Mateship and family.
That’s what will be at the forefront Dave Mabbs’ mind as he addresses the crowd at Mandurah’s Anzac Day dawn service next Wednesday.
A third-generation serviceman and our current local RSL vice president, Mr Mabbs’ ties to the Australian Army are as strong as they come.
His great uncle James Winning was buried at Gallipoli, while his maternal grandfather Hugh Winning served two years on the western front before being injured, repatriated to England and finally returning to the front where he and his brother Douglas survived World War I.
His paternal grandfather, Geoffrey Mabbs, served with the 2/28th Battalion in World War II in the Middle East and New Guinea, where he sustained a gunshot wound under the arm and was treated before rejoining the company, while his father Raymond served between conflicts as both a soldier and engineer.
Mr Mabbs’ own time in military service spanned a 22-year stint, enlisting in 1977.
His original plan to join infantry backfired when his grandfather Winning offered him advice and a “clip around the ears” to go with it, imploring him to sign up to the supply ranks instead.
He served as a soldier and was deployed to Cambodia in 1993, before finally being discharged years later and settling in Mandurah.
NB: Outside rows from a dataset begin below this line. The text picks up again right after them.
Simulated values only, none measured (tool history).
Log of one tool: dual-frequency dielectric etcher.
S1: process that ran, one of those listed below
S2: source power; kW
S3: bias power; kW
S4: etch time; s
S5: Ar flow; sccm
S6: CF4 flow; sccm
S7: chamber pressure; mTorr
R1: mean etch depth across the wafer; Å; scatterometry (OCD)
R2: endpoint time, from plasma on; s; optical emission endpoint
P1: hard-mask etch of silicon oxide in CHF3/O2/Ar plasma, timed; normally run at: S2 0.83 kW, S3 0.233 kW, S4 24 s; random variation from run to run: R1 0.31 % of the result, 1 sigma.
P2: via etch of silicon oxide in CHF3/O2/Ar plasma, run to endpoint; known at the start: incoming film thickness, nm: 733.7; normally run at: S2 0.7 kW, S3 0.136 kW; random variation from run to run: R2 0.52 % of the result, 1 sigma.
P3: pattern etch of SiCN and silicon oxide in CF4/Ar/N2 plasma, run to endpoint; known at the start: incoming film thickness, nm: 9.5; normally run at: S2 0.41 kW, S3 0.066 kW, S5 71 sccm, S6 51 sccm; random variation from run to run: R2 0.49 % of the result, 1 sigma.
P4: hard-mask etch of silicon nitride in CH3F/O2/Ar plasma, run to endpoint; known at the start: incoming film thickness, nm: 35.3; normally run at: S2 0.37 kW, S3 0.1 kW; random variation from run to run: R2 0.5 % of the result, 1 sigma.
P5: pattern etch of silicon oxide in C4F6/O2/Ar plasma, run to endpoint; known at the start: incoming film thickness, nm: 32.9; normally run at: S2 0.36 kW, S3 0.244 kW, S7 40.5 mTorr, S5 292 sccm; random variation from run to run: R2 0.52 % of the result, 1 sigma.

He has been an integral part of the city’s RSL sub-branch since then, making him an integral part of our Anzac Day commemorations.
“Anzac Day to me is an emotional journey, as I remember each and every one of my forefathers,” he said.
“That’s why I volunteer so much of my time for it – I’ve been out of the army 17 years now and have been marching in Mandurah for 17 years.”
Mr Mabbs also has the honour of emceeing the city’s dawn service, a task that he says brings about great pride along with many memories of the people he met during his time in uniform.
“I’ll often reflect on the blokes I served with, and slap as many of them on the back as I can,” he said.
“You make mates in the army and they’re lifetime friends, they become brothers, they are your family.
“And we’re all still connected – just this morning I was talking to an old friend about the time we were drinking liqueurs with flames on them and he burnt his moustache off.
“It’s those sorts of times that get you through the hardship, and they always seem to surface around Anzac Day.”